It's not a secret that I'm a big fan of Elixir, so when I started doing Rust development I tried to bring some ideas from Elixir to the world of Rust. This post describes some of the tools I'm building to bring the power of Elixir to Rust.
What makes Elixir so great?
It's hard to just pick a few of them, but I believe that Elixir's biggest advantage comes from using Erlang as the underlying virtual machine, specially from these 2 properties:
- Massive concurrency
- Fault tolerance
Massive concurrency
This is something hard to explain until you experience it yourself. I learned early in my career that you should never create a thread while handling a request. Threads are heavy, expensive and too many of them can bring your whole machine down. In most cases it's enough to use a thread pool, but this approach fails once the number of concurrent tasks outgrows the number of threads in the pool.
Let's look at an example: imagine a rust application that just creates 2000 threads that wake up every 100 ms and go right back to sleep.
use std::thread;
use std::time::Duration;
fn main() {
for _ in 0..2_000 {
thread::spawn(|| loop {
thread::sleep(Duration::from_millis(100));
});
}
thread::sleep(Duration::from_secs(1_000));
}
Even though the threads don't do anything, just running this on my MacBook forces it to reboot after a few seconds. This makes it impractical to have massive concurrency with threads. There are many solutions to this problem. The one chosen by Elixir is to abstract concurrent tasks with something called Processes. They are extremely lightweight, so even running 2 million of them doesn't present a challenge.

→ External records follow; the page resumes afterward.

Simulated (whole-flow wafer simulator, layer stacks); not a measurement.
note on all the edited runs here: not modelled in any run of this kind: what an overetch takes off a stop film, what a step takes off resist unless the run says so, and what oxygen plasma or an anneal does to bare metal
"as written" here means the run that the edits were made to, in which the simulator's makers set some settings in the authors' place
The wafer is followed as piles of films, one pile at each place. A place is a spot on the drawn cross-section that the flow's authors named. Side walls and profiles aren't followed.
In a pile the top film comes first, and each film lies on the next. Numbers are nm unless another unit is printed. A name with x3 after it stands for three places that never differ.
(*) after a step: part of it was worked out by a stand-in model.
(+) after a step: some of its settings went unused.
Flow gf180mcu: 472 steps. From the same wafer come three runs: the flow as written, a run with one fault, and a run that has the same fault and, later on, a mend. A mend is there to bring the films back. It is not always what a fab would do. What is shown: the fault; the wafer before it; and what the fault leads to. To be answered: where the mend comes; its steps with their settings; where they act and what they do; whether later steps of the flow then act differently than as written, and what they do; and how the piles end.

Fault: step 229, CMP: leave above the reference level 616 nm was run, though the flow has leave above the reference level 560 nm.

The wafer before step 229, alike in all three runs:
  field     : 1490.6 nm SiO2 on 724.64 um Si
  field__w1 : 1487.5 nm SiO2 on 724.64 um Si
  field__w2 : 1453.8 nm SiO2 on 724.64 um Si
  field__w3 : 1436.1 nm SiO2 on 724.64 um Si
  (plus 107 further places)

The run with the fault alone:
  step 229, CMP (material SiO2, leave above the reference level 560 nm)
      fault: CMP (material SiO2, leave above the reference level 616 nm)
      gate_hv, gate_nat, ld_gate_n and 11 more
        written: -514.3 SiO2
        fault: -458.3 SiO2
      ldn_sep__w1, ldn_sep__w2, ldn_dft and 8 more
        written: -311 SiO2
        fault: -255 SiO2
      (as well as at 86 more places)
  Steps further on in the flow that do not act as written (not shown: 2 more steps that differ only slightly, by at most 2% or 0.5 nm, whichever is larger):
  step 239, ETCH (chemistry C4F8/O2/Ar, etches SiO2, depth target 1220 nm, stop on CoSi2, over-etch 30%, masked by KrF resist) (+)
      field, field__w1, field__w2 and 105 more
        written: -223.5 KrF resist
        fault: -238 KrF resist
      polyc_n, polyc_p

Massive concurrency in Rust
You can achieve amazing concurrency and performance using async Rust, but working with async Rust is not as simple as writing regular Rust code and it just doesn't provide you the same features as Elixir Processes do.
After thinking for a long time how I could make something that reassembles Elixir Processes in Rust I came up with the idea to introduce an intermediate step, WebAssembly. WebAssembly is a low level bytecode specification that Rust can target. The idea was simple, instead of compiling Rust for x86-64 you would compile it to the WASM target. From there I would build a set of libraries and a WebAssembly runtime that exposes the concept of Rust Processes. Contrary to operating system processes or threads, they are lightweight with small memory footprints, fast to create and terminate, and the scheduling overhead is low. In other languages they are also known as green threads and goroutines, but I will call them processes to stay close to Elixir's naming convention.
That was the first step towards Lunatic.
Let's look at the same Rust example, but now implemented with Lunatic. At the same time we will crank up the number of concurrent processes to 20k.
use lunatic::{Channel, Process};
fn main() {
let channel: Channel<()> = Channel::new(0);
for _ in 0..20_000 {
Process::spawn((), process).unwrap();
}
channel.receive();
}
fn process(_: ()) {
loop {
Process::sleep(100);
}
}
To run this you will need to compile this Rust code to a .wasm
file first:
○ → cargo build --release --target=wasm32-wasi
Then run it with:
○ → lunaticvm example.wasm
Contrary to the previous example this runs without hiccups on my Late 2013 Macbook and the CPU utilisation is minimal, even if we are using 10x more concurrent tasks. Let's examine what is exactly happening here.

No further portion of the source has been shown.